For soccer fans, Diego Armando Maradona needs no introduction. For the uninitiated, the hero-worship that the short, barrel-chested, now portly, 40-something Argentine generates is amply demonstrated in Maradona by Emir Kusturica.
Not only is the eponymous Serbian-Bosnian director Kusturica clearly under his spell, but some of the Argentine’s compatriots are shown to have gone so far as establishing a Church of Maradona, albeit tongue in cheek.
In this documentary film we see a shrine to the great man, a “disciple” initiated into the church by reenacting the former Argentina captain’s “Hand of God” goal (when England’s nemesis punched the ball into the net in the 1986 World Cup quarterfinal) and a couple marrying on a soccer field. The bride subsequently hitches up her wedding dress to punt a ball goalward before the groom scores into an empty net and embarks on a wild celebration. A child is seen reciting the Lord’s Prayer, but with the words changed to pay homage to Maradona.
It’s not all laughs though, as we see Maradona rail against US President George W. Bush, “a piece of human garbage,” and revisit the Buenos Aires slum where he grew up. In one of the interviews interspersed throughout the film, he talks about how his addiction to cocaine almost cost him his life.
Kusturica pins his colors to the mast at the beginning of the film, when he is described as the “Maradona of cinema” and recounts how for gods all is forgiven.
The film makes little attempt at even-handed treatment of its subject as we see Maradona “the revolutionary” meeting then Cuban leader Fidel Castro and sharing a platform with Venezuelan President Hugo Chavez; Diego the family man with his parents, wife and daughters (but not his shunned illegitimate son); and sympathizing with the director at the sight of a bombed-out building in Belgrade.
Still, it’s not all rose-tinted, as Kusturica has difficulty pinning the Argentine down despite the film being two years in the making, and a guilt-ridden Maradona painfully recounts how cocaine blighted his recollection of important moments of his daughters’ childhoods.
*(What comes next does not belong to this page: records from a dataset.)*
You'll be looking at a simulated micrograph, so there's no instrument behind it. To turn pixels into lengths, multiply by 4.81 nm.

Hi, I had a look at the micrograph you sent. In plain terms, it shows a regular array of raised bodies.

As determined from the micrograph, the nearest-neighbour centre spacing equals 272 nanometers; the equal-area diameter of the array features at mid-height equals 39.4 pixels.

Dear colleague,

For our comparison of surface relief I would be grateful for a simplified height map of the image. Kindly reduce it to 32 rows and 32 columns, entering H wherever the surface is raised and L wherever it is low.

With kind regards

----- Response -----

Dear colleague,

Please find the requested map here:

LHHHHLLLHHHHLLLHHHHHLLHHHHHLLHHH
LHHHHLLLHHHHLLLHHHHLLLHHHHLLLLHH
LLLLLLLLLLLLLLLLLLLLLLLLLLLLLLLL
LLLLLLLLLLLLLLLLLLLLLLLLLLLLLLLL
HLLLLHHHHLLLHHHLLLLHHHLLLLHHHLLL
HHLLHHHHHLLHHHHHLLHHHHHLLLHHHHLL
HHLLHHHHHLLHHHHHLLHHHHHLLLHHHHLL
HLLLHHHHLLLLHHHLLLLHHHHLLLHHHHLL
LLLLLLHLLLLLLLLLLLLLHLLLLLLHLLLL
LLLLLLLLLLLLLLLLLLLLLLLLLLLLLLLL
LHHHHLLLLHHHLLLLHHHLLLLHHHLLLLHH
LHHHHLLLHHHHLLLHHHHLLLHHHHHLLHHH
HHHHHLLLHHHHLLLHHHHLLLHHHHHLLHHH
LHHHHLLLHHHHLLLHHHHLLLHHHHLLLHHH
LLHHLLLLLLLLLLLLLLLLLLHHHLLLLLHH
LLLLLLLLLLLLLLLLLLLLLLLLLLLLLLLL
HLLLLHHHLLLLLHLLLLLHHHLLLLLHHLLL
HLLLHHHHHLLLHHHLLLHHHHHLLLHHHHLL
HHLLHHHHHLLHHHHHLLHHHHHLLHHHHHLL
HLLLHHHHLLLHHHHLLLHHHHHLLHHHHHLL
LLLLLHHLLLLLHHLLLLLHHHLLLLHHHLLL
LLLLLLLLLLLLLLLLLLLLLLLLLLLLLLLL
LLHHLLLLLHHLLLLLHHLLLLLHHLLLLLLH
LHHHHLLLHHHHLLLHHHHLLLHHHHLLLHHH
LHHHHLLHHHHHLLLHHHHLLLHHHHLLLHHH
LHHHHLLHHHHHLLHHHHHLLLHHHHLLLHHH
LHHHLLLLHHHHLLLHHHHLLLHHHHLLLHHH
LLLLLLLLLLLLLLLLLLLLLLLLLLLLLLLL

It’s difficult to see how the film would have great appeal beyond soccer fans as the “revolutionary” status Diego is accorded seems to extend no further than attending some rallies, sporting tattoos of Castro and Che Guevara and spouting anti-US rhetoric.
Still, no matter what you feel about Maradona the man, if nothing else the film shows why he is widely regarded as one of the best, if not the best soccer player of all time.
We are treated to repeated clips of the “Goal of the Century” (from the same World Cup match in which he scored his most infamous goal) where he runs half the length of the pitch, breezing past England players as if they weren’t there, before waltzing past goalkeeper Peter Shilton to score.
Throughout the film, defenders are bamboozled and goalkeepers left looking like mugs as Maradona finds ever more outrageous ways of putting the ball in the net for Argentinos Juniors, Boca Juniors, Barcelona, Napoli and, of course, Argentina.
After a clip of one particularly audacious goal we cut to Maradona talking to Kusturica in the Belgrade stadium where he scored it. He describes how, having beaten a number of players, he noticed the keeper had advanced far off his line. So, after feigning to unleash a powerful shot, he scooped his foot under the ball to send it in a high arc over the keepers head and into the net before recounting with glee the expression of bemused amazement on his opponent’s face.
At one point in the film Maradona recounts an unusual way in which he honed his extraordinary skills. He recalls playing soccer as a child at every possible opportunity, even in the dark, which made playing in daylight a breeze.
Toward the end of the film, Maradona expresses regret about the devastating effects of his cocaine addiction on himself and his family.
“Imagine what a player I’d have been if I hadn’t taken cocaine,” he says. “What a player we lost,” he says with a laugh.